Furthermore, the 22-year democratic average GDP growth rate is 5.1%, in the last five years (2015-2020), the average economic growth rate was 0.68%, which is much below the average population growth rate of around 2.5% per year since 1999. There is increasing Misery as a result of this growing tendency for the population. In the fourth quarter of 2020, the unemployment rate grew to 33.3%, up from 3.79% in 1999.

According to the data, the misery index of Nigerians has been on a steady increase. Consequently, it would be judicious to examine each administration’s contribution to the misery level of Nigerians despite their campaign promises.
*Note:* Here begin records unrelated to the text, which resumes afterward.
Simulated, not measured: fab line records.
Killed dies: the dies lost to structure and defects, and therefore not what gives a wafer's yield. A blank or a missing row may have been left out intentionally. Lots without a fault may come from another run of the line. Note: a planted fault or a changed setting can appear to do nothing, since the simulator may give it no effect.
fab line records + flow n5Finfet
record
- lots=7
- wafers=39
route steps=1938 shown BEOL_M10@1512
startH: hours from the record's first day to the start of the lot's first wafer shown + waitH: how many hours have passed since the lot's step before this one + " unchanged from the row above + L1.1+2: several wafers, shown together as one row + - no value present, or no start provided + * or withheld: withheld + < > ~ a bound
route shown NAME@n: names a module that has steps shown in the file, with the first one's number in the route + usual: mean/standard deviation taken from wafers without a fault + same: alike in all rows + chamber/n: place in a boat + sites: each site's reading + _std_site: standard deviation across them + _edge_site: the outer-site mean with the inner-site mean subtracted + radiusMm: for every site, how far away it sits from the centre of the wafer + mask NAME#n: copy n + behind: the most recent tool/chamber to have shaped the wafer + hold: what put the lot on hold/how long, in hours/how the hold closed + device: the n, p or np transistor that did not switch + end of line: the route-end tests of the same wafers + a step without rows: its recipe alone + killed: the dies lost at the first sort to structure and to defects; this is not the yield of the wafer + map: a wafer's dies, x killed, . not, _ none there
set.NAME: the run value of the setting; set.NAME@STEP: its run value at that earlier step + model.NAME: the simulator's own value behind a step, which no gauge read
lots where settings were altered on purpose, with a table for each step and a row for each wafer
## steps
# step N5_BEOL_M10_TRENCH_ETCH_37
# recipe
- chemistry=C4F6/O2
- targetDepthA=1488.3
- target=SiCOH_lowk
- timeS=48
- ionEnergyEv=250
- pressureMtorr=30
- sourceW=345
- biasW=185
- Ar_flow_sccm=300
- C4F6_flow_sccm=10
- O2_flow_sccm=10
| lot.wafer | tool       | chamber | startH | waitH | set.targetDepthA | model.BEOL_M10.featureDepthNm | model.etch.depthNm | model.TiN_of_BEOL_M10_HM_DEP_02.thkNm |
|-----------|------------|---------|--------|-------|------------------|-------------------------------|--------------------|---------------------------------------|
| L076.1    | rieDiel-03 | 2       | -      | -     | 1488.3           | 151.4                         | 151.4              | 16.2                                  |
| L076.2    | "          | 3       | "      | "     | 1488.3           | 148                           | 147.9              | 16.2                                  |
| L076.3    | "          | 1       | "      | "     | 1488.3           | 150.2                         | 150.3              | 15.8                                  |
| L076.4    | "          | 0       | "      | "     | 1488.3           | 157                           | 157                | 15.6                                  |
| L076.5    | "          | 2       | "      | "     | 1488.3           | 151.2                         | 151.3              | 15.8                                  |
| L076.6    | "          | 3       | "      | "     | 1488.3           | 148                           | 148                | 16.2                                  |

Misery contribution by political administration since the fourth republic

Using data gathered from Nairalytics, the research arm of Nairametrics, Nigeria’s misery index was the least (comparative to other presidents after him) during the 8 years presidency of Olusegun Obasanjo between 1999 and 2007, and the misery level has worsened under President Muhamadu Buhari from 2016 to date.

The price of crude oil, Nigeria’s largest source of revenue, was high (averaging $91 per barrel) during the Jonathan administration but dropped significantly in Buhari’s tenure falling as low as $30 per barrel shortly after Mr Buhari took office. This has contributed in no small way to the lack-lustre performance of the economy under his leadership.

Olusegun Obasanjo, 1999 – 2007

According to data from Nairalytics, under Olusegun Obasanjo, Nigeria’s first democratically elected president since the return to democracy, economic misery stood at 29.8 index points in his first year of presidency. The major propeller of the misery index was high lending rate of 20%, low growth of 0.58% and inflation of 6.6%. In his final year as president (2007), the misery index had fallen to 18.39, GDP growth was 6.59% and inflation and lending rate were down to 5.38% and 16% respectively. Obasanjo’s presidency averaged a GDP growth rate of 6.95% during his 8 years in office, he also kept unemployment low at 3.6% from 3.8% in 1999.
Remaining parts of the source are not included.